Monday, November 18, 2013


Newspaper Article entitled:  Filipinos Flock to Glimpse Apparition of Mary-Published in the Sunday Tennessean on March 7th, 1993. 

Agoo, Philippines (AP)- Hundreds of thousands of pilgrims wailed, wept and prayed yesterday under a blazing sun as they awaited an appearance by the Virgin Mary. Only a handful claimed they saw an apparition.

          Word of an expected apparition swept the Philippines, Asia’s only predominately Catholic country, after a 12-year-old self-styled seer, Judiel Nieva, claimed to have seen the Virgin on the first Saturday of every month since 1989.

          Nieva’s family owns an image of Mary, which was said to have shed tears of blood last month. Residents of Agoo, which has a population of about 42,000, claim Nieva is a seer and that Communion wafers and wine turn to flesh and blood in his mouth.

          The Roman Catholic hierarchy has reacted cautiously to the claims. Bishop Salvador Lazo of La Union province said he would withhold judgment until a committee completes a study of the boy’s claim.

          Manila newspapers began reporting the “miraculous events” in Agoo last week, and pilgrims began flocking to the town on Friday, at one point creating a 70-mile-long traffic jam.

          Belief in apparitions and supernatural events runs deep in Philippine culture. Church congregations throughout Luzon, the main Philippine island, chartered hundreds of buses for the pilgrimage.

          Government television claimed 1 million people gathered on seven hills outside this farming town 120 miles north of Manila. Police estimated the crowd at 300,000.

          Many of the pilgrims camped out Friday night, and hotels as far as 30 miles away were booked.

          Nieva had predicted an apparition by yesterday afternoon, and anticipation gripped the throngs of believers.

About 1:15 p.m., several people began screaming that they had seen the silhouette of a woman wearing a dark waistband.

          Radio reporter Mon Francisco said he had seen it. “I was not hallucinating,” he said over Manila radio station DZXL.

          Others claimed to see the sun turn color and dance in the sky. Many in the crowd wept and chanted prayers as the hours past.

          “I saw the sun coming out in different colors,” cried a nearly hysterical Ching Dario, who had come from Manila. “It was first coming down, then it went up again.”
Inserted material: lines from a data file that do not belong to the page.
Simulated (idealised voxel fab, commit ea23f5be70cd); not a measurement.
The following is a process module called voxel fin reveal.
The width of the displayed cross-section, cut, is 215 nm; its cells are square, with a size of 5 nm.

          In midafternoon, Nieva appeared on a hillside, flanked by police who pushed aside weeping zealots who tried to touch him. The boy claimed to have seen the Virgin, who asked Catholics to pray for the children of famine-wracked Somalia.

          The Blessed Virgin was very sad because of what is happening in Somalia,” the boy told the crowd. “Do not be afraid my children. The Rosary is the greatest weapon against Satan.”   

          He said the next apparition would be on Sept. 8 and then “the Blessed Mother will disappear forever.”